When new features expose old bugs.

Not quite "Riffing on Raymond" but he just wrote about this, and it reminded me of a story that was related to me by the dev lead for the security team (the guys who own the LSA and authentication in Windows, not the SWI team) here at Microsoft.

Raymond recently wrote about one of the changes for 32bit applications with the /LARGEADDRESSAWARE flag set - on 64bit windows, they get access to a full 32bit address space (4G) instead of the 31.5bit address space (3G) to which they previously had access.

In a much earlier post I'd written about transferring a pointer between processes, and why you'd want to do that.  Well, it turns out that two of the Windows components that needs to do this is the LSA and SSPI components.  For those that don't know, the LSA is the component that creates the initial user token when the user logs on (and maintains the local accounts database, etc)) and SSPI is a generalized authentication package API.  So the devlead had to do essentially the same thing that the RPC team had done - ensuring that their pointers could be marshalled across processes and guaranteeing that the shared memory structures were sized appropriately.  The work was done way back in 2000, for the first release of 64bit windows (on the Itanium), and mostly forgotten (as is all code that works reliably).

Until the very end of the testing of Win2K3 SP1. I mean the VERY end of testing.  The builds were in escrow.  For those that aren't familiar with the escrow process, when a build is in escrow, it means that it's almost ready to ship - the final test suites are being run, and the only bugs that will be fixed are bugs that would literally cause us to recall the product from manufacturing.

And the security lead got a report of an SSL failure in one of our server applications running under Wow64 (32bit application on Win64).  The application would work just fine for a really long time, and all of a sudden they'd start getting SSL failures. 

Now on NT, SSL is implemented by an SSPI provider.  Running the app under the debugger showed that they were getting a STATUS_ACCESS_VIOLATION error when they were trying to copy information from a client certificate from the server process into the LSA process.     Hmm.  That error only occurs when dealing with a bad pointer.

It turns out that way back in 2000, when the 32-bit->64-bit marshalling code was originally written, 32bit applications ran the same on x64 as they did on x32 - they had access to only 2G of address space (I believe this was even before the /LARGEADDRESSAWARE flag).  Later on in the process, the decision was made to grant these applications access to the entire 4G address space (thus allowing the Win64 platform to provide benefits to 32bit applications that are address space sensitive like Microsoft Exchange and SQL Server).

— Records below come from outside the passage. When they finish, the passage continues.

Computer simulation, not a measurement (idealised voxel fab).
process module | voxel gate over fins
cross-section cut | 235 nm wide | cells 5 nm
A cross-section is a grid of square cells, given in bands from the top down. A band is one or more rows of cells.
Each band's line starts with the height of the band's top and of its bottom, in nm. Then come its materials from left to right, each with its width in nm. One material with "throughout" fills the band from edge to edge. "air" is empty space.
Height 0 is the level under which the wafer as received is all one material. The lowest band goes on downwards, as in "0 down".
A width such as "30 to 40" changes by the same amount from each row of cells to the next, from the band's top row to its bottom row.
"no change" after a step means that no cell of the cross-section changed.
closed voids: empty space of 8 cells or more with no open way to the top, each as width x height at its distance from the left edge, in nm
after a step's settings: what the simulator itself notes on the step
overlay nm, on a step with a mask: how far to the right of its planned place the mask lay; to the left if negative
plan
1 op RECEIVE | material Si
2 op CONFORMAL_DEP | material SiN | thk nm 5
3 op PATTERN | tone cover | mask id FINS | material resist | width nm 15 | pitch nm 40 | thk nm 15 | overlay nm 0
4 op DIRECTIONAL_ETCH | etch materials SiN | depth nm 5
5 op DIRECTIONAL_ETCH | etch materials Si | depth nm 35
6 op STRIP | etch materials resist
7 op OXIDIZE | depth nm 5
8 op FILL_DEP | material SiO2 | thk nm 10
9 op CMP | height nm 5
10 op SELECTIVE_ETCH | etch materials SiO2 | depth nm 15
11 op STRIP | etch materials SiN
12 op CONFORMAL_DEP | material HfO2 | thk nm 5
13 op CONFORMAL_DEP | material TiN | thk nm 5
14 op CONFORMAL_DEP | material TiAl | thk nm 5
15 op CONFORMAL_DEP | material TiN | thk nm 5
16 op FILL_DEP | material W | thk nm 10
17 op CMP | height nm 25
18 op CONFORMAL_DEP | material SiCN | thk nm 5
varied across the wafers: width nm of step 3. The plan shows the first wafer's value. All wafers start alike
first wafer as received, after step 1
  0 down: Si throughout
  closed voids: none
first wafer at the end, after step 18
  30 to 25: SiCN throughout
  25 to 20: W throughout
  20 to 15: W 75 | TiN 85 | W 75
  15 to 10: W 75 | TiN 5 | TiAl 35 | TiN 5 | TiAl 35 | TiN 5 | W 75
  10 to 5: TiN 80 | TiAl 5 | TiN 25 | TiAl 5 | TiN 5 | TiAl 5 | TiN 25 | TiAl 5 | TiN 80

And it turns out that the code to convert pointers from the 32bit space to the 64bit space did its conversion using LONG datatypes.  And if the high bit was enabled on the 32bit value, it was quite happily sign extended into a really big negative number on the 64bit side.  This wasn't a problem when the 32bit apps only had access to 2G of RAM, since the high bit was never enabled.  But it only showed up in very limited cases - essentially the problem could only show up when the app had used up 2G of address space (since NT tends to allocate from the bottom of the address space to the top).  And then only when it used a particular subset of the LSA or SSPI APIs .

Whoops.  One way of looking at this is that the marshalling logic wasn't /LARGEADDRESSAWARE - it had an example of same bug that prevents the /LARGEADDRESSAWARE flag from being the default. Double whoops.

So the LSA developers went around and quickly found the cases with the error and fixed them all.  And, having been burned by this once, the base team went around and took a hard look at all of their integer conversions and found a few of those as well.

And of course, we now have BVT test cases that will attempt to catch this kind of error in the future.

Comments

  • Anonymous
    June 06, 2005
    Wouldn't unit testing have exposed these errors?
  • Anonymous
    June 06, 2005
    Travis,
    Highly unlikely. Unit tests exist to test for normal functionality. And this only occurred under relatively abnormal circumstances - witness the fact that it laid dormant for 5ish years.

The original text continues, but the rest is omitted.